Ringfort (Cashel), Aughacasla, Co. Kerry
Co. Kerry |
Ringforts
There is nothing left to see at Aughacasla, and that absence is itself part of the story.
On the level coastal plain that borders the southern shore of Tralee Bay, roughly 250 metres from the water's edge, a small early medieval enclosure once sat in the open landscape. It is gone now, cleared away by the landowner sometime before the mid-1980s, and what remains is only a description of what was there.

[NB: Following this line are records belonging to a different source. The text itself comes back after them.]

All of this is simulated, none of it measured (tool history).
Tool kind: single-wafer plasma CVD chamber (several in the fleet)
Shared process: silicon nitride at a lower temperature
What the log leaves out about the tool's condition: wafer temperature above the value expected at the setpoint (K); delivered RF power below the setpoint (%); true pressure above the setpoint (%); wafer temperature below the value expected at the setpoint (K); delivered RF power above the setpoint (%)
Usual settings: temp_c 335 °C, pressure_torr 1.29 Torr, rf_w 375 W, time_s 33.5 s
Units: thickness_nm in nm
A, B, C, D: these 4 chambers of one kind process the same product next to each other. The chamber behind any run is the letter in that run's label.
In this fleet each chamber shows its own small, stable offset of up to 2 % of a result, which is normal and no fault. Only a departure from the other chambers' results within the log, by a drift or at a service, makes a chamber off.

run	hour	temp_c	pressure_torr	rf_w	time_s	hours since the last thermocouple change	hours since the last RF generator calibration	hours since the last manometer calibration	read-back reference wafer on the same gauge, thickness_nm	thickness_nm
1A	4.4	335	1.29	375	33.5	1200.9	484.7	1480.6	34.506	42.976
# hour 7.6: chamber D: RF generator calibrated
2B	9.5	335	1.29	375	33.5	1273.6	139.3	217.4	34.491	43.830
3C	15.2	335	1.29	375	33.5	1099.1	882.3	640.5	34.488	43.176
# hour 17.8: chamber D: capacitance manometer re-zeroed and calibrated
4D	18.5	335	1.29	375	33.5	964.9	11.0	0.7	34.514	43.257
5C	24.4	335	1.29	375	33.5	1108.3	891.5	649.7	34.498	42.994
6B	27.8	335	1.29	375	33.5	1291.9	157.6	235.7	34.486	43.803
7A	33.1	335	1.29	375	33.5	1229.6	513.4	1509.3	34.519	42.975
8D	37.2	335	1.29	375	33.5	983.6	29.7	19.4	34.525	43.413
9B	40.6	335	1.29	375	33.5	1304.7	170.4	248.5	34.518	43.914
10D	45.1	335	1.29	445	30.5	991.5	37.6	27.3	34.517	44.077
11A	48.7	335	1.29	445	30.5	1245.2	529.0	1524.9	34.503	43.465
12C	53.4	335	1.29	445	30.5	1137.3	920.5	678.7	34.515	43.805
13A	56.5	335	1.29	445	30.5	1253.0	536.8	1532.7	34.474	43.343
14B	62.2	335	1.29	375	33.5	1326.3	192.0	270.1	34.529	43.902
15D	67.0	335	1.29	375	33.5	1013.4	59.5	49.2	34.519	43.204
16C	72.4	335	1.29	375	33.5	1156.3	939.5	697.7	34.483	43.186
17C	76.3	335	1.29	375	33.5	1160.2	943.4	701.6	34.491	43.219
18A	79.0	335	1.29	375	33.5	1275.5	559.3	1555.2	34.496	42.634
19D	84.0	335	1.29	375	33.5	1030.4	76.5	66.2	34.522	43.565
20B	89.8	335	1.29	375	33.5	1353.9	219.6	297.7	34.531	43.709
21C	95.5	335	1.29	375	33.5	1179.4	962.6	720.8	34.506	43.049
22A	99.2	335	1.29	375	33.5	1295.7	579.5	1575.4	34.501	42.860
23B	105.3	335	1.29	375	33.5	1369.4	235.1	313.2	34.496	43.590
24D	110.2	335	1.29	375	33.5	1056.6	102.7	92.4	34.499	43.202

The site appeared on the second edition of the Ordnance Survey map as a circular mound, which is how many such features were recorded before closer investigation revised their classification. The landowner, speaking to archaeologists working on the Dingle Peninsula survey published by J. Cuppage in 1986, described finding a circular band of loose stones enclosing what looked like the foundations of a square structure. The whole thing measured somewhere between ten and fifteen metres across. That description points to a cashel, a type of ringfort defined by a dry-stone enclosing wall rather than an earthen bank and ditch. Cashels are common along the western seaboard, where stone was more readily available than the deep soils needed for earthwork construction. The square internal structure, if that is what it was, would likely have served as a small dwelling or agricultural building, typical of the enclosed farmsteads that dotted the Irish countryside during the early medieval period, roughly the fifth to twelfth centuries.
What makes the Aughacasla site quietly arresting is not its scale or its survival, but the particular timing of its disappearance. It was documented just as it ceased to exist, caught in the gap between mapping and demolition, known now only through a brief account of loose stones and a vanished outline in the grass.